Friday, 2024 November 22

Amazon to spend $1b in Indonesia for its cloud business

Amazon plans to invest a total of US$1 billion in Indonesia over the span of the next 10 years. This was conveyed to Indonesian President Joko Widodo last week by Amazon vice president Werner Vogels, according to local media reports (link in Bahasa Indonesia), though questions regarding AWS’ regulatory compliance and tax payment in Indonesia still need to be sorted out.

The current proposal is about the firm’s cloud computing unit, Amazon Web Services (AWS). The funds would, therefore, most likely be used to build the necessary infrastructure for that, such as data centres.

Takeaways

– Amazon follows Alibaba’s footsteps to build cloud computing data centres in Indonesia. The Chinese firm opened its first Alibaba Cloud data centre earlier this year.

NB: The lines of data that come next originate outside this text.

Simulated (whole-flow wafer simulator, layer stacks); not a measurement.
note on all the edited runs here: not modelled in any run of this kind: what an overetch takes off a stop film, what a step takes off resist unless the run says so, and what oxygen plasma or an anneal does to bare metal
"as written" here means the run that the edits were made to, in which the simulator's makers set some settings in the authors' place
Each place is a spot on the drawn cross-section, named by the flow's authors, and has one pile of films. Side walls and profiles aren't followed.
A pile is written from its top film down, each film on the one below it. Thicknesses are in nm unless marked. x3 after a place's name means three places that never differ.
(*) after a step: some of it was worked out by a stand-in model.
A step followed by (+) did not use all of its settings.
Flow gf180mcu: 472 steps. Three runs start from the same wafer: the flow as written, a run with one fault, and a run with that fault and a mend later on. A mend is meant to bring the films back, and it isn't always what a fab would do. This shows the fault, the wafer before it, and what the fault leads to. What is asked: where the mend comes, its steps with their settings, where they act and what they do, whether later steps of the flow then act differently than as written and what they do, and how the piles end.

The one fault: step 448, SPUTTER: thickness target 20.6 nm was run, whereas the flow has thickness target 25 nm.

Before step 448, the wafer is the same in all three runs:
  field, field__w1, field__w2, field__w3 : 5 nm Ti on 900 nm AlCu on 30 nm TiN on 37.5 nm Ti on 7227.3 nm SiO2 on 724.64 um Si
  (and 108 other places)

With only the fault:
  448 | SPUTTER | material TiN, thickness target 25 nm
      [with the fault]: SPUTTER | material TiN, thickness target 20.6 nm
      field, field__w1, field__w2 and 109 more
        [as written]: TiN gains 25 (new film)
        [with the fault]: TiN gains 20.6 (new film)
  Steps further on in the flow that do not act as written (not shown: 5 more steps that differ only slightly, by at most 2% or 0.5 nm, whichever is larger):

– Indonesia is tightening controls on regulations which require sensitive user data to be stored in data centres within the country. This will spur the demand for cloud computing options that use local infrastructure.

– There’s no indication that Amazon will bring its ecommerce services to Indoensia just yet, although it has launched a number of services in Singapore. In India, Amazon has been available since 2013 and is now battling Flipkart, which was taken over by Walmart, for ecommerce dominance.